Galp Energia SGPS (GALP) Q2 2024 earnings summary
Event summary combining transcript, slides, and related documents.
Q2 2024 earnings summary
3 Feb, 2026Executive summary
Achieved strong operational and financial performance in 2Q24, with EBITDA RCA of €849m and upstream production at 106 kboepd, supported by portfolio rotation and mid/downstream transformation.
Upstream divestments in Angola and Mozambique generated significant proceeds, strengthening the balance sheet and supporting future investments.

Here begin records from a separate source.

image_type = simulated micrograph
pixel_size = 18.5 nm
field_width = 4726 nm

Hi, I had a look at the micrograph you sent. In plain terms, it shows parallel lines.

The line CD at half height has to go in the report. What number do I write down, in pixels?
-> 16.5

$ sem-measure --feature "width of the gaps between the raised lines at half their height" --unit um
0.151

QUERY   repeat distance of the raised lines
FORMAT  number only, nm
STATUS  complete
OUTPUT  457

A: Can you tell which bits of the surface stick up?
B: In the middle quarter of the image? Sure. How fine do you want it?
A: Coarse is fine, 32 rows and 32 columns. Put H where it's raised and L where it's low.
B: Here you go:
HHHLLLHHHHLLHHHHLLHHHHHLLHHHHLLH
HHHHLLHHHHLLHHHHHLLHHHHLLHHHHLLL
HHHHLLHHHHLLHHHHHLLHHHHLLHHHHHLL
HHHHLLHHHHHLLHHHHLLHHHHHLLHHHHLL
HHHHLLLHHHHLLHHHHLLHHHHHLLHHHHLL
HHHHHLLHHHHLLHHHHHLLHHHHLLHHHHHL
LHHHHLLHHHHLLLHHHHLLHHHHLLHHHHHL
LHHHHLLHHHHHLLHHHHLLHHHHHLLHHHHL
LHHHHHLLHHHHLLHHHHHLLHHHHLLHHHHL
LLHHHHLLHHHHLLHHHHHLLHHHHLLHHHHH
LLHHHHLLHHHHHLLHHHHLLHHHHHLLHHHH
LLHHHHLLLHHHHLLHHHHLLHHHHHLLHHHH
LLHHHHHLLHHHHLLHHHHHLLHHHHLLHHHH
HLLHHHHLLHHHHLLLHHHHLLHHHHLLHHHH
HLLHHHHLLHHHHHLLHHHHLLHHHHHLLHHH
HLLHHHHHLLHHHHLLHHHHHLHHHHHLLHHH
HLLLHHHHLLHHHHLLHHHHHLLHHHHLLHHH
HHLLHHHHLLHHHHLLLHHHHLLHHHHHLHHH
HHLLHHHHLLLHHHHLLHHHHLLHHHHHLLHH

Net debt reduced to €1,158m at June 2024, with net debt to EBITDA at 0.35x, reflecting a resilient financial position.
Strategic execution included advancing Bacalhau FPSO integration, Namibia exploration, and ramping up Sines biofuels and green hydrogen projects.
Revised 2024 guidance upward for key financial indicators, reflecting strong 1H24 performance and asset sales.
Financial highlights
2Q24 EBITDA RCA reached €849m, with OCF at €646m and FCF at €789m, supported by strong operating delivery and asset disposals.
Net income for 2Q24 was €299m; net capex was €-238m, mainly allocated to growth projects.
Renewable power generation reached 779 GWh, with 1.5 GW installed capacity.
Net debt reduced to €1,158m at June 2024, down €242m from year-end 2023.
Cash and equivalents stood at €2,351m, with undrawn credit facilities of €1,660m.
Outlook and guidance
FY24 EBITDA guidance raised to over €3.1bn, with OCF above €2.0bn and net capex guidance maintained at €1.0bn (avg. 2023-25).
Upstream production expected to remain above 105 kboepd until Bacalhau starts in mid-2025, which will boost production by over 30%.
Dividend per share to increase by 4% to €0.56, with an interim payment of €0.28 in August.
Additional cash-ins of about $1.2bn expected from Mozambique and Angola divestments in 2024/25.
Ongoing reassessment of decarbonisation targets due to Namibia discoveries and slow renewables execution.